Iraqi Shia leader mourned in Iran

Crowds gather in Tehran to mark the death of Abdel Aziz al-Hakim.

Al-Hakim's body is to be flown to the Iraqi Shia city of Najaf after the memorial in Iran [AFP]

‘Great loss’

His body was to be flown from the Iranian city of Qom, a seat of Shia learning about 100km south of Tehran, to Iraq, Iranian state media reported.

A day earlier, Mahmoud Ahmadinejad, the Iranian president, called al-Hakim’s death “a great loss for the Iraqi people”.

He paid particular tribute to al-Hakim’s family, describing them as “revolutionaries”, the official IRNA news agency reported on Wednesday.

Al-Hakim, the leader of the Supreme Iraqi Islamic Council (SIIC), one of Iraq’s most powerful Shia parties, spent nearly two decades in Iran during the rule of Saddam Hussein, Iraq’s executed former leader.

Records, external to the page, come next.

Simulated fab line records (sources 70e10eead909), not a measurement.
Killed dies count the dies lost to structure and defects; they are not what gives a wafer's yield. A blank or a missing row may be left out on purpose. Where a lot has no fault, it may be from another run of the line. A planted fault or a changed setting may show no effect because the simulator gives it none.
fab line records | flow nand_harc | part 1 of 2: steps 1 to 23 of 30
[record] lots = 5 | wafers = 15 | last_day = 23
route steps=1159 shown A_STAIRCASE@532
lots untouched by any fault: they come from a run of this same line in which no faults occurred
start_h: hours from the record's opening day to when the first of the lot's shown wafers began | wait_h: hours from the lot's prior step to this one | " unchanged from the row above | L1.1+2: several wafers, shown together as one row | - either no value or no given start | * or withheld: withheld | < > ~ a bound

In 1982, he helped to establish an opposition movement in exile in Iran to fight Saddam’s Sunni-dominated government, and returned to Iraq after the US-led invasion of 2003.

The SIIC is currently part of Iraq’s ruling Shia alliance, which includes the Dawa party of Nouri al-Maliki, the prime minister, but earlier this week announced it was joining a new alliance for elections next January.

Much of the SIIC’s support comes from the influence of the al-Hakim name, which is revered among Shia Muslims for its lineage of scholars and sacrifice during the rule of Saddam Hussein.